Nothing says summer like that first bite into a slice of crisp watermelon, its juice running down your hands and onto a checkered blanket in the grass. This treat offers hydration, potassium and vitamins A, C and B6 aplenty. Seeded or seedless, red, pink, white or orange, watermelon is the quintessential food for your backyard barbecue, a day at the beach or summertime snacking.
The watermelon first tangled its vines through southern Africa, near the Kalahari Desert, where its water storage aided in local tribes’ survival. At some point it crossed the continent and fed Egyptians, whose hieroglyphics from roughly 5,000 years ago depict watermelon harvests. Their pharaoh, Tutankhamun, was buried with the gourds, the proof found in the ancient watermelon seeds inside his tomb. Merchants brought the sweet stuff to the Mediterranean, and it eventually spread to Asia and the remainder of Europe, but it wasn’t until the 16th century that colonists carried it to America.
What to Buy
Do you even lift? You should if you’re in search of the perfect watermelon. This curved cucurbit should be heavy. Keep in mind that 92 percent of its weight is water, so the heftier it is, the meatier. While you’ve got that watermelon in hand, be sure to check for one yellow-green spot: a sign your melon rested outdoors in the sun as it ripened.
How to Prepare
High water content makes for juicy summer eating, especially when a watermelon is enjoyed raw. Slice it up and sink your teeth in, or throw the pulp into a blender for smoothies or gazpachos. Try searing it on the grill (check out page 115 of our July 2015 issue to learn how), or muddling it in a cocktail. Add cubes to salads and salsas for a refreshing recipe pick-me-up. The seeds can be roasted, and don’t throw away that rind. You can pickle it with a little salt, water, sugar and vinegar — a specialty found in our country’s first known cookbook, American Cookery.
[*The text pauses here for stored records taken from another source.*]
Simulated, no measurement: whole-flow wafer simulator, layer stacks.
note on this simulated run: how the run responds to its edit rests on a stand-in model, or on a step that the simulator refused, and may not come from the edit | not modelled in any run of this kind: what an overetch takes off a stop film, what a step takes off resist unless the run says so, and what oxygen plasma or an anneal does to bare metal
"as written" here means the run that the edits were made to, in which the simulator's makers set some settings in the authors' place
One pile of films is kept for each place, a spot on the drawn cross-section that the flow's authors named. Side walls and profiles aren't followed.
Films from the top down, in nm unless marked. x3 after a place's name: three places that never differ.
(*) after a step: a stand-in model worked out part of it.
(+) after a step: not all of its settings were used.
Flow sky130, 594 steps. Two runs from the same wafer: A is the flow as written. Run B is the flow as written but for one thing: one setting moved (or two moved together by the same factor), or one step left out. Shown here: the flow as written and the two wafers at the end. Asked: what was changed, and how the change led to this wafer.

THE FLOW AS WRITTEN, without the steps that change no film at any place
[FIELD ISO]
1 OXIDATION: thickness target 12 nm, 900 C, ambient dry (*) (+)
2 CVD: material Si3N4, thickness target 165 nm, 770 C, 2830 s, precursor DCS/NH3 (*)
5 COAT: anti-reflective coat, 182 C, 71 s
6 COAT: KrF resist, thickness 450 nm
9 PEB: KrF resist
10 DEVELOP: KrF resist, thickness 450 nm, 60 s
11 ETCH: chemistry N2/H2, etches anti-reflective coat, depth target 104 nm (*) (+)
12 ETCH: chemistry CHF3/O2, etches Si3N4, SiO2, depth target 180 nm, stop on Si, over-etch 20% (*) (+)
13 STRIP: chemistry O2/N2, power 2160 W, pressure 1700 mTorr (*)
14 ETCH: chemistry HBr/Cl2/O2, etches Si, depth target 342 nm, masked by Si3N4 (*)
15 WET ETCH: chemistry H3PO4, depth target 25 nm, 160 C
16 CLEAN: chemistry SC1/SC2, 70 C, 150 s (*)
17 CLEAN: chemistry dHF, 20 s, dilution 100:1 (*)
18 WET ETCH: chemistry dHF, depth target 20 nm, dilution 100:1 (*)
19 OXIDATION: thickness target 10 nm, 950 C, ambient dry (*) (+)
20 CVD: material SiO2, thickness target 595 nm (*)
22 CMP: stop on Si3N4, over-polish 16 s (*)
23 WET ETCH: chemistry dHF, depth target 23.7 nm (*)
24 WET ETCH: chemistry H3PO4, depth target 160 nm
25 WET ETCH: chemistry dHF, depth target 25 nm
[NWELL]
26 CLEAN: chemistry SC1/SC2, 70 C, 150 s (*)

And now, a recipe your July 4 picnic spread is just begging for: Salted Watermelon Pops, created by Paul Cassimus of Kings of Pops.
Salted Watermelon Pops
Paul Cassimus of King of Pops has just what you need to beat the heat this summer: Salted Watermelon Pops. (Photo by: J. Paul)
Salted Watermelon Pops
Makes 15 to 20 frozen treats
1 medium-large watermelon
5 to 7 limes, juiced
1/4 teaspoon of sea salt agave nectar, to taste
Cut the watermelon in half, then cut each half into fourths. Scoop the watermelon from the rind and place it into a blender. Blend until liquefied and pour through a strainer into another container to remove the pulp and seeds.
Add 1/4 cup of lime juice and sea salt to the watermelon juice. Pour in a dash of agave and blend well, adding more agave if more sweetener is needed. Pour the mixture equally into pop molds and freeze for roughly 4 to 6 hours. Once frozen, fill your sink with lukewarm water and dunk the molds briefly into the water to loosen them, allowing for easy removal. For best results, enjoy in the sun.